The Rocketship charter school network has abandoned plans to open a third campus in D.C. at the start of the new school year, slowing the chain’s ambitious expansion goals in the District.

The California-based network said not as many students enrolled as expected — only 22 had signed up — and it had struggled to find an affordable building for its proposed elementary campus in Northeast Washington. The last-minute decision left students scrambling to find a school.

“The cost became too prohibitive,” said Jacque Patterson, D.C. regional director of Rocketship Education. “It would have taken away from the teachers we could hire and the programming we could do — and that would have not been fair to the students or parents.”

Rocketship opened its first charter school in 2007 in California and initially burnished a national reputation for impressive test scores among low-income, minority students and for a blended-learning approach — mixing traditional teaching with online and computer-assisted instruction. That approach keeps administrative costs low, but the school’s heavy reliance on technology has been controversial. Rocketship also has struggled to sustain test scores as it expands.

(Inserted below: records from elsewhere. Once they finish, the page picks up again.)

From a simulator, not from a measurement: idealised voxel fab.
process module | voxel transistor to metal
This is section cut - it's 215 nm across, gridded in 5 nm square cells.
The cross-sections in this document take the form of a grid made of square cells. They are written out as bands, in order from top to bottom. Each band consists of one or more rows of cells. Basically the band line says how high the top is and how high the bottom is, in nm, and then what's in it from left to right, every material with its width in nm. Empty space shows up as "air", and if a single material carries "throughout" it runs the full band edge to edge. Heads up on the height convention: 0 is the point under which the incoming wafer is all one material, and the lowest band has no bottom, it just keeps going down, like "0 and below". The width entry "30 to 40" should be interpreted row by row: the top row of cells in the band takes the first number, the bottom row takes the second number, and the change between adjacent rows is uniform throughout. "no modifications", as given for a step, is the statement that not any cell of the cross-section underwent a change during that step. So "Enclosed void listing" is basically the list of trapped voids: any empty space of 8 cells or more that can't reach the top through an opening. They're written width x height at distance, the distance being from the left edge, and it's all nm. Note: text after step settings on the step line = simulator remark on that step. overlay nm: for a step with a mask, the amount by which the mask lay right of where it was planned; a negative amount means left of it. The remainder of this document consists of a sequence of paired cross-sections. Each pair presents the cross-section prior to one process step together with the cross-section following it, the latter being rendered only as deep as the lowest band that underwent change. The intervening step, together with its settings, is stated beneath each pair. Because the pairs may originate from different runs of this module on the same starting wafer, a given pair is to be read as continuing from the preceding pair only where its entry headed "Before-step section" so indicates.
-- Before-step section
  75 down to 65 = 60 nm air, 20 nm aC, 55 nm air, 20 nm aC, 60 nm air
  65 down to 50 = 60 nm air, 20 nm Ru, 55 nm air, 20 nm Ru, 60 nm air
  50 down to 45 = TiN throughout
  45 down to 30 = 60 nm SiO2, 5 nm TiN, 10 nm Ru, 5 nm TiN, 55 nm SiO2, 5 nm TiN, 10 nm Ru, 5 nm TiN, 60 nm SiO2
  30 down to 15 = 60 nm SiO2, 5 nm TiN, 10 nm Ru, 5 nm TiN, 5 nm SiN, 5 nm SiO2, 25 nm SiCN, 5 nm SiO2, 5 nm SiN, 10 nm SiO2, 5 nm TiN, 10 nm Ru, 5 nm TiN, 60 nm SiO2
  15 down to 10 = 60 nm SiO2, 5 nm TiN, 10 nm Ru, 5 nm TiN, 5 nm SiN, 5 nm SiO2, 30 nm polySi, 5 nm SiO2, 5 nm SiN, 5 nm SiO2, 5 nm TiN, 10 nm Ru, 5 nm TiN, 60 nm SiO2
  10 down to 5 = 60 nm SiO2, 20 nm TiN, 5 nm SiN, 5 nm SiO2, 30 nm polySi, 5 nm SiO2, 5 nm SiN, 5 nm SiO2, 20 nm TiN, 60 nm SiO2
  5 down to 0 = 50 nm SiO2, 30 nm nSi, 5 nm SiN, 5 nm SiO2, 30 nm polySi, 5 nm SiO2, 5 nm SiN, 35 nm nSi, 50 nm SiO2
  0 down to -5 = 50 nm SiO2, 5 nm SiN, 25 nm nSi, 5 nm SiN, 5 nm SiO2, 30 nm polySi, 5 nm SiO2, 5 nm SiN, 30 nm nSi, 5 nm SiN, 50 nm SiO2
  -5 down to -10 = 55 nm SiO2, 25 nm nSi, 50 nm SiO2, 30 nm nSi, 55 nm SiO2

The D.C. Public Charter School Board voted in 2013 to allow Rocketship to open as many as eight schools in the District, as long as its campuses reach academic thresholds. Rocketship opened its first D.C. elementary school in Southeast in 2016, and it opened a second campus two miles away in 2017. Rocketship’s inaugural school in D.C. has a waiting list to attend.

Charter schools are publicly funded but privately operated.

Patterson said the third school was supposed to open in an unused part of a campus that Perry Street Prep and Latin American Montessori Bilingual share in the Brookland neighborhood of Northeast Washington. Latin American Montessori was expected to move next academic year, making room for Rocketship, but the Montessori school’s plans changed.

Thus, Rocketship planned to move to the third floor of the building, but renovations were running $250,000 over budget, Patterson said. The site was supposed to be temporary until Rocketship found a larger permanent home.

Patterson said the construction costs, on top of low enrollment, made the third campus unfeasible. Rocketship’s third campus could have accommodated 160 students in the temporary space and had 22 confirmed enrollees as of April 30.

Five of the 22 students were enrolling in pre-K3, and Patterson said those children have secured slots in a branch of the AppleTree Institute preschool inside the Perry Street Prep building. Seven of the 22 students are enrolled in a Rocketship school in Southeast Washington but wanted to transfer to the Northeast campus to be closer to home.

Patterson said Rocketship has worked with the remaining students to find slots in other schools. Families wishing to enroll in a charter school or traditional public school must apply through a competitive lottery, which had a March 1 application deadline for preschool and elementary students. The enrollment deadline was May 1.

Another 22 students matched to the school through the lottery but had not enrolled as of April 30.

Patterson said the Rocketship network hopes to open a school in Northeast Washington’s Ward 5 in 2019.

“I feel really bad that our school is not opening,” Patterson said. “We really would like to keep our promise to Ward 5 parents who put their faith in us.”